In New Jersey they grow what we call "Jersey Tomatoes." I live "across the border" in Pennsylvania, and most certainly have never heard of a "Pennsylvania" tomato! I guess the reason for this is that "Jersey Tomatoes" have a taste all their own. In fact, they taste much more like the fruit that they are than like a vegetable.
After years of eating store bought "cardboard" tomatoes and having tried to grow my own as well I became interested in just what caused those "Jersey Tomatoes" to taste so good and so sweet.
It seems that there is a great underground mineral aquifer that runs the length of New Jersey. This, plus the alkaline sandy mineral rich soil combined with good soil permeability and adequate rainfall give the "Jersey Tomato" its great taste (as well as its nutritional value.)
We can simulate all of these conditions using only natural and healthy materials. Insects can also be controlled without using chemicals by planting Marigolds and onions around the perimeter of the growing area.
Tomato soil is not suited for all fruits and vegetables, but the basic soil structure and nutrient requirements are the same. Some plants need a more acidic or more alkaline soil. This can be corrected based on the specific needs of the plant. Most plants fare reasonably well in a neutral or slightly alkaline soil.
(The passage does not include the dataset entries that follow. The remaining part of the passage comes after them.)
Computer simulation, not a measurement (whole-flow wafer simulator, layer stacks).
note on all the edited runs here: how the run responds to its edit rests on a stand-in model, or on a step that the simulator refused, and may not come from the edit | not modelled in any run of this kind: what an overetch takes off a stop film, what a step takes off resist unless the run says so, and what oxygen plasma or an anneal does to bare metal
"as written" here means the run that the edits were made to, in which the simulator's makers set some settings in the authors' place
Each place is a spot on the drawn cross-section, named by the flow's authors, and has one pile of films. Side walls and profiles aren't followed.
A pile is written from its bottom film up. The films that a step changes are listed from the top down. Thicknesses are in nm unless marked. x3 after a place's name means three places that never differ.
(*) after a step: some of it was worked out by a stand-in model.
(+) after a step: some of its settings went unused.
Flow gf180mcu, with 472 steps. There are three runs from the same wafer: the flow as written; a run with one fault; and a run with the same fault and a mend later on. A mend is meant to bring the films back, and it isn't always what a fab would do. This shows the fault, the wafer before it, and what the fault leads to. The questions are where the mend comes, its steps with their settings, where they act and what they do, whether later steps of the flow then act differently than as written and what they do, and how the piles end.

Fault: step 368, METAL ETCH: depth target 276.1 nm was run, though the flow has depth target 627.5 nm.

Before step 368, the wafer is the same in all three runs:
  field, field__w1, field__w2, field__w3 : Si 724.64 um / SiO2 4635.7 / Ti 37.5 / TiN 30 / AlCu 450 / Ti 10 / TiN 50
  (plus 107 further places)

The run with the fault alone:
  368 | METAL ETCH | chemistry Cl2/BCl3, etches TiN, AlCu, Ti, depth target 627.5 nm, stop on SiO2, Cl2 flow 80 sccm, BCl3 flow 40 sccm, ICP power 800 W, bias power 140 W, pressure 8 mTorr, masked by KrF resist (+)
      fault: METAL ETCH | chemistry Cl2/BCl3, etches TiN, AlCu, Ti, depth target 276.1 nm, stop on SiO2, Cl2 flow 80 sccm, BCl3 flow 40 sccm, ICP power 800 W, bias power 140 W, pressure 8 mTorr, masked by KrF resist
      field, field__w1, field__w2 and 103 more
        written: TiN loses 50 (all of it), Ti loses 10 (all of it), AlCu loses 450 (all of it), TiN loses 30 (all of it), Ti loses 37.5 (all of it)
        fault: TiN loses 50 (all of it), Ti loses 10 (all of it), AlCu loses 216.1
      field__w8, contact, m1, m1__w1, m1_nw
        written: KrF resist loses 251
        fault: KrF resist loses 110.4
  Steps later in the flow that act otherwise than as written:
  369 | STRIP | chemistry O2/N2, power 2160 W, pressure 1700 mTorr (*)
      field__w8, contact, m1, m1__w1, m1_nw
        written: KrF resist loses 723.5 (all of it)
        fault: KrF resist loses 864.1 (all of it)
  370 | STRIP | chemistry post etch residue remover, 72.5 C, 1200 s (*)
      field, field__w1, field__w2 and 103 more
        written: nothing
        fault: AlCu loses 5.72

- Prepare the soil. Break up the soil in the fall and mix in compost, wood chips, fertilizer and minerals. Break up and turn over the soil to at least a depth of six to twelve inches. Compost can be homemade from kitchen scraps and coffee grounds (animal waste and litter and grass clippings can be added if the compost is aged at least 4 months before use.) Fertilizer can be made from wood fire ash or barbecue ash (never apply either directly to your garden as they contain lye that could damage the plants ), and the minerals can be made up of a mixture of seashells or sedimentary rock and granite dust (from a quarry.) Wet down thoroughly and forget for the duration of the winter (or at least 4 months.) This will provide adequate nutrients to provide both growth and taste. If you ever wonder why fruits and vegetables taste like "cardboard" it is that they are missing one or more of the key ingredients above. Now, check the consistency of the soil. If it does not fall apart easily when wet, add some very fine pebbles or sand and mulch, peat moss or wood chips until it does. If it does not hold together at all, and seems to have too much plant matter in it (which is rare), then mix in some topsoil until it is of the right consistency.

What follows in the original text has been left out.